Right now, Itai has rollerblading once a week and a private English lesson once a week (since we live in a Hebrew-speaking country where he won't be taught English until 2nd or 3rd grade). In theory, we also have playgroup once a week, but with everyone's complicated schedules this year that's a bit hit or miss. I'm fine with this level of activity. He's got a few things, but also has time to play with friends or just chill out.
The thing is, he now wants to add a children's yoga class. He went to a trial class last night and really enjoyed it. On the one hand, I like the idea of yoga for him. Strength and flexibility, but combined with gentleness and restraint. It fits well with my underlying bleeding heart liberal hippy-dippy values. It's also right around the corner in the same studio where I hold LLL meetings.

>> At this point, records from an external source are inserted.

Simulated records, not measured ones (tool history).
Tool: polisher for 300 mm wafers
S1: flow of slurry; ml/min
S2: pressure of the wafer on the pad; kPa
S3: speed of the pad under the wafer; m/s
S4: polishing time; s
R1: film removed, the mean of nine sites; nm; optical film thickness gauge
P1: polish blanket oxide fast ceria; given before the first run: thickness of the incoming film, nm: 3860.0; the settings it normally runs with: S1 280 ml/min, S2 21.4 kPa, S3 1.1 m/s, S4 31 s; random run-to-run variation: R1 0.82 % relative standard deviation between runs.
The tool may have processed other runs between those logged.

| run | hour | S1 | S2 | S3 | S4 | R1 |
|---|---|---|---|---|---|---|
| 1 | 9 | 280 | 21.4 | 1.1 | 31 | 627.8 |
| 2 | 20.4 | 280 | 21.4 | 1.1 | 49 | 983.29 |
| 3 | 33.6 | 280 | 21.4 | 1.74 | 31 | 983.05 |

But, when does "enough" become "too much"? For him? For me, who has to shlep him around? For Maya, who then gets dragged around to all of these things? They're all good, they're all beneficial, but are they all good and beneficial all together.
I'm not sure how I'm going to handle this. First, I think I'll find out whether he can drop the skating if he wants to, just to know whether that's an option. He does really like it though, and it's great for his coordination (he's not the world's most athletic child you might say). I'm planning on dropping the English as soon as he's got enough of a foundation to actually read, but he's definitely not there yet. And now there's yoga... He's already got a yoga activity in his afternoon program, but he's towards the higher end of the age range there so I think it's not as challenging/interesting for him. This class is from 5-8, so a good fit.
It would give me more one on one time with Maya, which is good, but it's in small enough blocks that it's hard to make good use out of it. Though, in another month or so the weather will be a lot nicer and we could spend that 45 minutes at the playground next door to the studio, or go out for an ice cream or whatever.
I've read a lot lately on how children are becoming consumers of activities, rather than active participants. I've never tended towards the overextended end of the scale, and don't want to find myself there through inertia, but at the same time without some kind of framework the tendency is for the kids to come home and want to do nothing but stare at the tv. Not exactly healthy there either, and no fun to fight about. (You'd think that "hey, let's bake cookies together" or "let's play a game together" or something like that would occasionally appeal more than watching the Festigal dvd for the 8,000th time, but somehow it rarely seems to.)
What to do. What to do.
I think I'm going to
1 comment:
I think it becomes too much if it disrupts daily life. If he/you can handle it without it directly affecting school/home life then I say go for it! But my kids aren't involved in anything this winter so I might not be the best one to be handing out advice.